Yeah, that’s basically my model. How it regularizes I don’t know. Perhaps the volume of “simple” functions is the main driver of this, rather than gradient descent dynamics. I think the randomness of it is important; full-gradient descent (no stochasticity) would not work nearly as well.
This seems false if you’re interacting with a computable universe, and don’t need to model yourself or copies of yourself
Reasonable people disagree. Why should I care about the “limit of large data” instead of finite-data performance?
OK, let’s look through the papers you linked.
This one is interesting. It argues that the regularization properties are not in SGD, but rather in the NN parameterization, and that non-gradient optimizers also find simple solutions which generalize well. They talk about Bayes only in a paragraph in page 3. They say that literature that argues that NNs work well because they’re Bayesian is related (which is true—it’s also about generalization and volumes). But I see little evidence that the explanation in this paper is an appeal to Bayesian thinking. A simple question for you: what prior distribution do the NNs have, according to the findings in this paper?
This paper finds that the probability that SGD finds a function is correlated with the posterior probability of a Gaussian process conditioned on the same data. Except if you use the Gaussian process they’re using to do predictions, it does not work as well as the NN. So you can’t explain that the NN works well by appealing that it’s similar to this particular Bayesian posterior.
SLT; “Dynamical versus Bayesian Phase Transitions in a Toy Model of Superposition”
I have many problems with SLT and a proper comment will take me a couple extra hours. But also I could come away thinking that it’s basically correct, so maybe this is the one.

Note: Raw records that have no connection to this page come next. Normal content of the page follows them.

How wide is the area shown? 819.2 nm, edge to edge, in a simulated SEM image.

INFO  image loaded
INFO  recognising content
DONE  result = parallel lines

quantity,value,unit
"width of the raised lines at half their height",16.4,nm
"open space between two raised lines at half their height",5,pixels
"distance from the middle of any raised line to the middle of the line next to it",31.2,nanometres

In short, the probability distribution you choose contains lots of interesting assumptions about what states are more likely that you didn’t necessarily intend. As a result most of the possible hypotheses have vanishingly small prior probability and you can never reach them. Even though with a frequentist approach
For example, let us consider trying to learn a function with 1-dim numerical input and output (e.g. ). Correspondingly, your hypothesis space is the set of all such functions. There are very many functions (infinitely many if , otherwise a crazy number).
You could use the Solomonoff prior (on a discretized version of this), but that way lies madness. It’s uncomputable, and most of the functions that fit the data may contain agents that try to get you to do their bidding, all sorts of problems.
What other prior probability distribution can we place on the hypothesis space? The obvious choice in 2023 is a neural network with random weights. OK, let’s think about that. What architecture? The most sensible thing is to randomize over architectures somehow. Let’s hope the distribution on architectures is as simple as possible.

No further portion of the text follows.